The 30-meter vessel was stuffed with three tons of cocaine
The Colombian Navy has intercepted the largest cartel-manufactured cocaine submarine in history and seized 102 packages of its lucrative cargo. The illegal vessel was as long as some military submarines.
The operation was announced by the country’s navy on Friday. In a statement, the navy said that its ships picked up the submarine on radar in the Pacific Ocean and summoned Colombian Air Force aircraft to track its progress.
Despite inclement weather, a unit of marines managed to interdict the vessel and arrest three people on board. The arrests saved the crew’s lives, the navy said, as the submarine had begun to sink due to a leak in its engine area.
The marines recovered 102 packages of cocaine weighing just over three tons. After several attempts to refloat the sinking sub, it was scuttled to avoid disrupting shipping in the area.
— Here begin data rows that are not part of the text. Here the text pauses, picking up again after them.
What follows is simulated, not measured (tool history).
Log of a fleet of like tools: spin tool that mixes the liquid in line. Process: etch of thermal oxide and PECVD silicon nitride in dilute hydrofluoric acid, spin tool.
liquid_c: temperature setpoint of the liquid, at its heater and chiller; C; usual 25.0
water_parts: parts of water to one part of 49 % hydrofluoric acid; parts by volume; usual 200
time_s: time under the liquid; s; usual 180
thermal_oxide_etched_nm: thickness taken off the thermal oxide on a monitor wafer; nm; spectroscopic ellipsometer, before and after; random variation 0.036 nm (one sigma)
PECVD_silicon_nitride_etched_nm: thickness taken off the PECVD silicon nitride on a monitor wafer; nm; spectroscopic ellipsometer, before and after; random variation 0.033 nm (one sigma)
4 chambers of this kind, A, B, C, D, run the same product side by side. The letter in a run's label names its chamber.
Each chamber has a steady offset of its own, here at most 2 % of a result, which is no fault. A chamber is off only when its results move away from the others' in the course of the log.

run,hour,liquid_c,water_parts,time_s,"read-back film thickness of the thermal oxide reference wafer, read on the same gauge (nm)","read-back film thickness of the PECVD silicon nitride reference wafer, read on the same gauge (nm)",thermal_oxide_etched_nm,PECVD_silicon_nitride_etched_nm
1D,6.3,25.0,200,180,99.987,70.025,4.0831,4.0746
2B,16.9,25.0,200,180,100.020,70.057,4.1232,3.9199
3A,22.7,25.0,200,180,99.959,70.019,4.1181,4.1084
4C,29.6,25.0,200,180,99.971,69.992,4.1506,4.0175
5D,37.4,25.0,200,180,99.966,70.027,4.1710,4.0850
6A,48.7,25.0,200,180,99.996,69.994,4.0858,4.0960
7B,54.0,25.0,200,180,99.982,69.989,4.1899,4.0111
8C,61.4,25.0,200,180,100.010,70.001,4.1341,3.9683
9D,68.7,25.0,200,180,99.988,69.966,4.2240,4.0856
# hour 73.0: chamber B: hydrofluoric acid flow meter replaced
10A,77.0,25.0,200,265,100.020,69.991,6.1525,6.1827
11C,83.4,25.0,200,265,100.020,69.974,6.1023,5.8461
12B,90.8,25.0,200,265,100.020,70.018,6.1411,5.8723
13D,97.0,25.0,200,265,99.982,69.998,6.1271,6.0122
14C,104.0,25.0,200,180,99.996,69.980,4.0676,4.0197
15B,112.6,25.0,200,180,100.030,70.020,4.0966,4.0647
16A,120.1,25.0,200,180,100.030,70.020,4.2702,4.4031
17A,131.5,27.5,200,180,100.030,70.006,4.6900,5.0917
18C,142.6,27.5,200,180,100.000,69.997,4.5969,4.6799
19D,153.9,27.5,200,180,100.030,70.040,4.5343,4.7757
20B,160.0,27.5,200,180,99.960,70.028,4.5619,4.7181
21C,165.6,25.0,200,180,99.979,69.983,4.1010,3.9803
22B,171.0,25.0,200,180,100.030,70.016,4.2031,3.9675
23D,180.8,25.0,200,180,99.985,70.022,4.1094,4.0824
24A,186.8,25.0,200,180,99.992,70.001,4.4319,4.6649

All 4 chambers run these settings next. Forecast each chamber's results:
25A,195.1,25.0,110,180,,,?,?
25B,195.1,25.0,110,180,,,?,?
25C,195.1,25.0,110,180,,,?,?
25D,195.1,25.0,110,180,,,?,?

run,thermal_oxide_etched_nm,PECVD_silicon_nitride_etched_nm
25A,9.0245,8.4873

The submarine itself was 30 meters long and three meters wide, making it the largest narco-submarine seized since the first such device was discovered in 1993. Designed and built by drug cartels, these vessels are technically semi-submersibles, as they travel just below the water’s surface to avoid detection.
The submarine’s dimensions are comparable to those of an Iranian Ghadir-class attack submarine.
Over the past three decades, the Colombian Navy has intercepted a total of 228 narco-subs in the Pacific and Atlantic Oceans. Four have been seized so far this year.
The sub’s three-ton haul is far from the largest single cocaine bust by the Colombian authorities. Police officers raiding a farm near the city of Medellin in 2017 seized 13.4 tons of the narcotic, a haul that has not been matched in the six years since. The largest seizure in US history took place in 2019, when almost 20 tons of cocaine – worth over a billion dollars – was found aboard a cargo ship near Delaware Bay.